1. ## independent variables

IF$\displaystyle X \;and\; Y$ are independent continuous random variables with $\displaystyle identical \;but\; unknown$ distributions.how can I calculate $\displaystyle P(X>Y)$.

I tried using this concept from the independence and conditional distribution:

$\displaystyle P(X>Y)= E[P(X>Y)|Y] = \displaystyle \int P(X>Y) \; f(y)\;dy = \displaystyle \int (1-F_{X}(y))\; f(y)\;dy$

is this correct?

2. $\displaystyle \int_{-\infty}^{\infty}\int_{-\infty}^xf(x)f(y)dydx$

$\displaystyle =\int_{-\infty}^{\infty}f(x)\int_{-\infty}^xf(y)dydx$

$\displaystyle =\int_{-\infty}^{\infty}f(x)F(x)dx$

$\displaystyle ={[F(x)]^2\over 2}\Bigr|^{\infty}_{-\infty}$

=.5-0=.5

3. Thank you so much. I have one more thing to ask. The second integral has limit going from -infinity to x. Is it because we are finding P(X>Y)?

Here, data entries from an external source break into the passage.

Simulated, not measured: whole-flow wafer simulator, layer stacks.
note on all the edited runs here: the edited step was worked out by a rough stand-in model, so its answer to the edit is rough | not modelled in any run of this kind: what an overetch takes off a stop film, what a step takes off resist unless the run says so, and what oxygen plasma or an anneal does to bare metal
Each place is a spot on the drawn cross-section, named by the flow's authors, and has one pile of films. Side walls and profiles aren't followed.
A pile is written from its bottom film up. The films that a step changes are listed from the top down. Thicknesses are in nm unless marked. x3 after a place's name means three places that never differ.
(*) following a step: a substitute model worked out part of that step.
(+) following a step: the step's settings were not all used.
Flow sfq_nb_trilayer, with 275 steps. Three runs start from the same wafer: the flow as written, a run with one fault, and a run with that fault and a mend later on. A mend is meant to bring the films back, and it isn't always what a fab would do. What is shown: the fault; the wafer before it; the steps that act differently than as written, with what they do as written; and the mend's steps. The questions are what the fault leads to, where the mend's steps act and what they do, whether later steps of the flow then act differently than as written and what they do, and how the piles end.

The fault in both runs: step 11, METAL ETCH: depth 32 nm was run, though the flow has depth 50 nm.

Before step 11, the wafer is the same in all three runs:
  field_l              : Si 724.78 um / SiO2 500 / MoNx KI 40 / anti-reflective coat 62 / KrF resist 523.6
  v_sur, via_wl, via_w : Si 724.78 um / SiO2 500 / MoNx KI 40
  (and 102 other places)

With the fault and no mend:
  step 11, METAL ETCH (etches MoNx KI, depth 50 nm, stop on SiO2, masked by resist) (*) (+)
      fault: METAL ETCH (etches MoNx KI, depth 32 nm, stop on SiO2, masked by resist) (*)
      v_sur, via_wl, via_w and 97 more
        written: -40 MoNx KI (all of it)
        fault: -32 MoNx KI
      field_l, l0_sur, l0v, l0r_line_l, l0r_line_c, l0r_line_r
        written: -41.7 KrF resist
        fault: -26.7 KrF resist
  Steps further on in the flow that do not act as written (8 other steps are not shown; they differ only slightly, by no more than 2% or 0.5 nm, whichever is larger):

4. because y is bounded above by x, this is just basic calculus

5. Originally Posted by chutiya
IF$\displaystyle X \;and\; Y$ are independent continuous random variables with $\displaystyle identical \;but\; unknown$ distributions.how can I calculate $\displaystyle P(X>Y)$.

I tried using this concept from the independence and conditional distribution:

$\displaystyle P(X>Y)= E[P(X>Y)|Y] = \displaystyle \int P(X>Y) \; f(y)\;dy = \displaystyle \int (1-F_{X}(y))\; f(y)\;dy$

is this correct?
$\displaystyle 1=P(X>Y)+P(Y>X)+P(X=Y)$

but $\displaystyle P(X>Y)=P(Y>X)$ by symmetry and for any continuous distribution $\displaystyle P(X=Y)=0$

So the result follows without doing any integrals.

CB

6. Originally Posted by matheagle
because y is bounded above by x, this is just basic calculus

thank you.. i am feeling so dumb!

lastly, i am getting confused on the third step of your second post..

isn't $\displaystyle \int_{-\infty}^{\infty}}f(x)F(x)dx ={[F(x)]^2}\Bigr|^{\infty}_{-\infty}$?

7. F(infty)=1
F(-infty)=0
those are really limits, but it's after 2AM

8. Originally Posted by chutiya
thank you.. i am feeling so dumb!

lastly, i am getting confused on the third step of your second post..

isn't $\displaystyle \int_{-\infty}^{\infty}}f(x)F(x)dx ={[F(x)]^2}\Bigr|^{\infty}_{-\infty}$?
NO

Calc 1, let u=F(x), then du/dx=F'(x)=f(x)

AND $\displaystyle \int udu=u^2/2+c$